Ali Smith is in the big league now with this latest novel, up for all the prizes. For some reason, the blurb inside the cover slightly put me off- it makes the book seem much more obscure and arrogant than is actually the case.
A young woman appears at the holiday home of an affluent, middle-class family; he is a lecherous lecturer, constantly shagging students for grades, and she is a writer, recreating the afterlives of real people who have been dead for some time. Their children (well, hers) are a boy who has caused a schoolgirl's suicide, and a girl who films everything. Into this peculiar and tense environment comes Amber, the stranger. She's described as slightly rough, she sleeps in her car, she doesn't actually ever say who she is or why she's there, but each member of this dysfunctional family are drawn to her, sexually or emotionally, until their lives started to individually unravel and eventually implode.
The structure of the book is as interesting as its characters; interior monologues are spliced together oddly with the narrative, and it's never clear whose voice is telling the story; or who Amber really is, or why she comes- and goes. I found myself constantly looking for clues, and at the end, trying to re-read the book and find answers, but this is testament to Smith's ability to hold the reader in a tangled web for so long. The writing is very fine, if not the gut-wrenching prose of earlier writing Hotel World, which won her so many fans. This feels like a very grown-up novel- and there's nothing wrong with that, but somehow it left me ever so slightly disatisfied, like eating something from Pret A Manger... if you know what I mean. You know it's been good for you, and you've enjoyed it, but what, exactly, is missing?
You're obviously far more literary than I am, Anna! I couldn't bear it and had to give up, for my sanity's sake, by p20!...
==:O
A
xxx
I am replying to this a bit late, I realise, but have only just joined, which is why.
I, too, am mystified by what is 'wrong' with this novel. I mean, it's great writing and it's structurally unique, etc etc. It irritated me at times because of its insistence on 'literariness' - ie the man who is an English professor - because I do recoil from the pain-in-the-arse over-educated English Literature graduates (of which I am one) who write only for other pain-in-the-arse English graduates. But overall, I did like it.

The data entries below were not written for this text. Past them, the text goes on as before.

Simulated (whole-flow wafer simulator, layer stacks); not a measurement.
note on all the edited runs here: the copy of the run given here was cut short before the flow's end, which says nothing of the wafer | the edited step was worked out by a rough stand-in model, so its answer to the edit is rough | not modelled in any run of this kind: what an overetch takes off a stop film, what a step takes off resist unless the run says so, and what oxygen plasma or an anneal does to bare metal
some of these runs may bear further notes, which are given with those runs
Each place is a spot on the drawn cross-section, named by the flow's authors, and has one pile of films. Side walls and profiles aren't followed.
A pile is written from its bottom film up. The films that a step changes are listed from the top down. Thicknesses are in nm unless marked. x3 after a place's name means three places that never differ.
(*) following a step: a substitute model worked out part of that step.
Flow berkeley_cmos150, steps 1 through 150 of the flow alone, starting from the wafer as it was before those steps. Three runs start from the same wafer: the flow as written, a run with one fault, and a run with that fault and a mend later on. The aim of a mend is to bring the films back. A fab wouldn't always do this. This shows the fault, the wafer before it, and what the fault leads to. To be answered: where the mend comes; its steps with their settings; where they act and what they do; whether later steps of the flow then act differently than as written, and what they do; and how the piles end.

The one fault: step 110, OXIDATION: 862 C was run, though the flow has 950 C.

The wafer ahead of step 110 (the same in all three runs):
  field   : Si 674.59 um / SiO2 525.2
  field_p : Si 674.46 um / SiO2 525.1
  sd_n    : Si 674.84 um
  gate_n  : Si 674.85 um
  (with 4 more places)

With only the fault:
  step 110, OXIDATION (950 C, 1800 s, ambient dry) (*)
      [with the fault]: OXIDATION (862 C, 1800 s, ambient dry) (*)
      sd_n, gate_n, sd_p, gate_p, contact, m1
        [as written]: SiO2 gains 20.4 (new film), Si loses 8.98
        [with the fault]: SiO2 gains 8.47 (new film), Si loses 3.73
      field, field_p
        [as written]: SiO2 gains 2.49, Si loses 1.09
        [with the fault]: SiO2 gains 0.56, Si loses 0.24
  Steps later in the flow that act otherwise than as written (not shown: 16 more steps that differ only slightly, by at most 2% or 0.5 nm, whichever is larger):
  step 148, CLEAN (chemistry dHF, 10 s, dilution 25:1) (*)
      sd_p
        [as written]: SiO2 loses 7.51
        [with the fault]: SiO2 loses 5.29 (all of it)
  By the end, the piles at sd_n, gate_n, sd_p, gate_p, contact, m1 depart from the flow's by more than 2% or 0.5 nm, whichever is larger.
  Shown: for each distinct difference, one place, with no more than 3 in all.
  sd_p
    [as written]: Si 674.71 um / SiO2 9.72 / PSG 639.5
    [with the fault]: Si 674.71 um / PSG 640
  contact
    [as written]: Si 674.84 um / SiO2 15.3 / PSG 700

However. It did not move me. Partly, I wonder whether this is because the characters, although great and vividly drawn, are all essentially unlikeable. Ultimately, I didn't give a toss what happened to them, and if the English professor man or any of his family had met with a tragic end, I probably would have thought, 'Oh, well.'
I think I found it bereft of emotion, or that genuine emotion was second in importance to Being Clever.